While I have no doubt that people will begin supporting VP9 and/or H.265
before too long, the significant extra processing cost required to run
them anywhere near real-time will likely pose its own interoperability
barrier well beyond the challenges of choosing an MTI codec for anything
that might elect to only support those.

You're still going to need a lower complexity fallback for some time to
come if you actually care about broad interop.  Unless Daala manages a
clean sweep like Opus did.


> > * it is functionally equivalent to an MTI that is not respected (and more honest)
> 
> [BA] No MTI is better than a disrespected MTI choice that continues to distract the WG.

Spoiling the marketing of people who don't care about interop is better
than spoiling the standard.


> > * there are audio-only devices (anyone remember those things called ‘telephones’?)
> 
> [BA] How did SIP somehow survive without an IETF mandatory to implement audio
> codec?

It ...  didn't?  SIP has so many ways to be completely non-interoperable
that as a global standard it's been completely stillborn.  Codecs are
the least of the many interoperability problems that ruined it by design.

It's effectively been contained to being a reinvention of proprietary
digital handset protocols bound to a particular brand of PBX, with few
guarantees beyond boundless user frustration once you mix equipment
from more than one vendor.

As a communication mechanism for connecting arbitrary remote peers it's
a complete failure.  If it wasn't, it's probably pretty safe to say this
working group would have never actually needed to form in the first place.
And maybe also safe to say that Microsoft would have never purchased
Skype :)

We should learn from those mistakes, not let people fool us again into
re-creating them.


> And if they had chosen something other than G.711, might that not have
> complicated RTCWEB discussions on the subject?

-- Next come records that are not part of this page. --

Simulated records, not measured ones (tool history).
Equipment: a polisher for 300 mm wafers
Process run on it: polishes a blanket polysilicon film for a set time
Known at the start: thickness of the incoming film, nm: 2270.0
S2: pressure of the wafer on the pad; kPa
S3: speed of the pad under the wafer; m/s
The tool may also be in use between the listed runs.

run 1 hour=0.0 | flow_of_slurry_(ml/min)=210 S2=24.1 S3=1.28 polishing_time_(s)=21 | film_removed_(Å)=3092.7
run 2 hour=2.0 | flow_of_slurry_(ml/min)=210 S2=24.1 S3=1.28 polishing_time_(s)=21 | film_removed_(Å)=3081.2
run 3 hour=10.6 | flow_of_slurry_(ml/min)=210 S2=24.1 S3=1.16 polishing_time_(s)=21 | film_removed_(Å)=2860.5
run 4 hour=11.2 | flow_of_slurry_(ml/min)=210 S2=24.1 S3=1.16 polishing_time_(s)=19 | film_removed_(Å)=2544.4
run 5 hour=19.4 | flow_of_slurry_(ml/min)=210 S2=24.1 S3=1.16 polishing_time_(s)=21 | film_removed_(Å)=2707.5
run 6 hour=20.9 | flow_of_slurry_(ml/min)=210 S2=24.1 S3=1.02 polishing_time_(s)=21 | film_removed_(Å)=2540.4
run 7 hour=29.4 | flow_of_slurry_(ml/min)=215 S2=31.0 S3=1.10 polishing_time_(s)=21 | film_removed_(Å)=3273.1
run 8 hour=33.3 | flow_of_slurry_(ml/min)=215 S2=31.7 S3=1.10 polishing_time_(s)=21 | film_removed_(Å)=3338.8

The PSTN?  You could trivially fit full band Opus into a single G.711
timeslot today.

But they don't for general use because, you know, interoperability.

And the PSTN *also* needs gateways to transcode G.711 to 'itself' in
some cases, because when people let the market decide, they came up
with two mutually incompatible companding algorithms.  So a standards
body had to step in and mandate which one wins when they collide, so
that we could have an actually global telephone network.  QED.